Hemmed in by Syria and Israel, Lebanon is also buffeted by a US struggle to counter Iranian and Syrian adversaries.

Such regional rivalries have long tempted Lebanese leaders, who jostle for power within a complex system that shares key posts among 17 Muslim and Christian sects, to seek alliances with foreigners whose influence can be hard to shake off.

Syria kept troops in Lebanon for 29 years until forced to withdraw them in 2005 after ex-Prime Minister Rafik al-Hariri was assassinated. It still flexes its muscles in its former client state via an array of Lebanese and Palestinian allies.

In the hills above the Christian village of Qusaya, pro-Syrian Palestinian guerrillas train and fire their weapons daily in a military base straddling the Syrian-Lebanese border.

''This is the last checkpoint, up there are the camps,'' said a Lebanese army soldier halting visitors at a steel gate across a rough road that climbs into the mountainous frontier zone.

In the past year, the army has tried to seal off guerrilla bases dotting the border, but has not tackled the Palestinian factions entrenched there for two decades or more.

''They haven't harmed us,'' said Huda Abdou, dark-haired wife of the mayor of Qusaya. ''But the Palestinians are sitting on our land up there. Certainly we want them to leave.'' In June a UN inquiry called the bases a major obstacle to securing the border and halting arms smuggling.

Syria has long funnelled weapons to Hezbollah, including many supplied by Iran, the main patron of the Lebanese Shi'ite guerrilla group that battled Israel for 34 days last year.

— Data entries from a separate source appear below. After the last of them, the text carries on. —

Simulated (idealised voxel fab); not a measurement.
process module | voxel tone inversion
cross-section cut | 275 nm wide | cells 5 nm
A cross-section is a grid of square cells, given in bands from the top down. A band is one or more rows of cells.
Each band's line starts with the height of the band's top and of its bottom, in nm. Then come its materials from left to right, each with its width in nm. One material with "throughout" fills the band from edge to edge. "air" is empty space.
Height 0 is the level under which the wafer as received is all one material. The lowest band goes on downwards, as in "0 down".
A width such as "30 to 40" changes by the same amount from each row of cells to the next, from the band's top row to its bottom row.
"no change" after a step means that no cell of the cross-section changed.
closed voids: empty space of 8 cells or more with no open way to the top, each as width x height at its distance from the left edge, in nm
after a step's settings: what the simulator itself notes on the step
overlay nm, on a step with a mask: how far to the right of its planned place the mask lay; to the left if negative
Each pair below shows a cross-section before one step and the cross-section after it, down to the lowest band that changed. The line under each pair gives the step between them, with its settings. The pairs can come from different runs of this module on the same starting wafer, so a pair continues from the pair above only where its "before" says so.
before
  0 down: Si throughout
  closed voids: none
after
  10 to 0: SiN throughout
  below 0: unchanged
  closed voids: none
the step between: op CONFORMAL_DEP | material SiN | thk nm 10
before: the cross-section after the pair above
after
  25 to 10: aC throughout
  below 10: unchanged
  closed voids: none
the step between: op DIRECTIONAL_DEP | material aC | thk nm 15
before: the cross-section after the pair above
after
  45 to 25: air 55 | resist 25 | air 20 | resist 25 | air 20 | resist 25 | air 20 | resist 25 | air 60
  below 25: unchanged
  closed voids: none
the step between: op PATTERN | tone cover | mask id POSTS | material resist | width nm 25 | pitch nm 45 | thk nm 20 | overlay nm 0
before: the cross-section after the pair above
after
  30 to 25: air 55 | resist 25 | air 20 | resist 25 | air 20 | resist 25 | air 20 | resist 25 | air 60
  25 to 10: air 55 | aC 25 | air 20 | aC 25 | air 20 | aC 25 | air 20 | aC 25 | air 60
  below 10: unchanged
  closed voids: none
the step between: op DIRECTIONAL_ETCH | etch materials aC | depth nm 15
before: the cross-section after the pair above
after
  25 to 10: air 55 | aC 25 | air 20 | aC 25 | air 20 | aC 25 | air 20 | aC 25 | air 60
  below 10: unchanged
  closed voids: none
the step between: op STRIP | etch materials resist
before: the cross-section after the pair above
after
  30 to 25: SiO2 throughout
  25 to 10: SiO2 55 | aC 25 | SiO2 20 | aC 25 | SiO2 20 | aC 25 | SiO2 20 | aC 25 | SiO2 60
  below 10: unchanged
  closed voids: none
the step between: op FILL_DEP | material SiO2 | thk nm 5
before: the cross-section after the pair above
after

Damascus naturally supports Hezbollah and its allies in the ussle over the presidency, reserved for a Maronite Christian.

SAUDI FINANCIAL MUSCLE Saudi Arabia, on icy terms with Syria, backs the majority Sunni-Druze-Christian bloc led by Hariri's son Saad -- and keeps 1 billion dollar in the Central Bank to stabilise the Lebanese pound.

''The Syrians don't want a president who is anti-Syrian, or one who is going to pursue vigorously border security issues in ways that don't suit them,'' argued Paul Salem, director of the Beirut branch of the Carnegie Endowment for International Peace.

He said the Syrians also wanted a president who would not put his weight behind a UN tribunal due to try the killers of Hariri and a string of other anti-Syrian figures.

''They could find ways to benefit from a constitutional vacuum where we have no president, or two presidents, and a breakdown of order in Lebanon,'' Salem added.

In contrast, sectarian chaos would not suit Iran, which fears Hezbollah would lose pan-Arab credibility as a symbol of resistance to America and Israel if it fought as a Shi'ite militia.

''Iran's concern is to keep Hezbollah alive and well for any future confrontation with Israel or the US,'' Salem said.

Apart from arming, training and funding Hezbollah since it emerged in the early 1980s, the Islamic Republic has fostered ties with its co-religionists in Lebanon's Shi'ite community.

Iran unleashed a reconstruction drive in mainly Shi'ite areas of Lebanon after Hezbollah's 2006 war with Israel.

In the Bekaa Valley, bulldozers churn clouds of dust from a highway north of Baalbek bombed by the Israelis. Now the Iranians are rebuilding and widening a 24-km stretch.

''We are in the service of the Lebanese people, before the war or after the war,'' an Iranian site engineer, who introduced himself as Brother Murad, told Reuters via a translator.

IRAN WINS GRATITUDE Shi'ite residents in the nearby village of Tawfiqiyeh welcomed the Iranian project, complaining of Lebanese state neglect of their water, power and infrastructure needs.

''We wish the government would help us as much as the Iranians do,'' sighed Ali Bazzal, a 35-year-old butcher.

In Beirut, Hussam Khoshnevis, 45, a trimly bearded engineer charged by Iranian President Mahmoud Ahmadinejad to lead the reconstruction effort, refused to divulge how much Tehran was spending on what he said were 1,481 projects in Lebanon.

''It's more important to focus on getting the work done than to talk about money,'' he said, signing cheques in his office.

Iran's effort is highly visible compared to US assistance, which is mostly military aid to the Lebanese army.

In May, Washington rushed ammunition to troops battling Islamist militants at a Palestinian refugee camp in north Lebanon. It has provided 321 million dollar in military aid in the past two years, as well as 60 million dollar for the police.

But Lebanon's long-neglected army has no fixed-wing planes, air defences or modern equipment. Its weakness suits Israel and Syria and bolsters Hezbollah's argument that it is the only force capable of resisting or deterring Israeli military might.

''We are waiting for the Americans to fufill their promises and for the Europeans to help us,'' said Nizar Abdel Kader, a retired Lebanese general who advocates building a strong army.

The United States, a staunch ally of Israel, has many other concerns in the region, such as the Iraq war, the nuclear row with Iran and efforts to revive Middle East peacemaking, and would probably want to know who will be Lebanon's next president before deciding whether to pour in more military aid.

While lacking strategic value, Lebanon is seen as a rare Middle East policy success by Washington, which hopes parliament will consolidate that gain by electing an anti-Syrian president.

Carnegie's Salem said the Americans did not want to ''lose the country'' to civil war or collapse, but were also wary of making any concessions to Syria or Iran in Lebanon.

''The situation is quite worrisome,'' he concluded.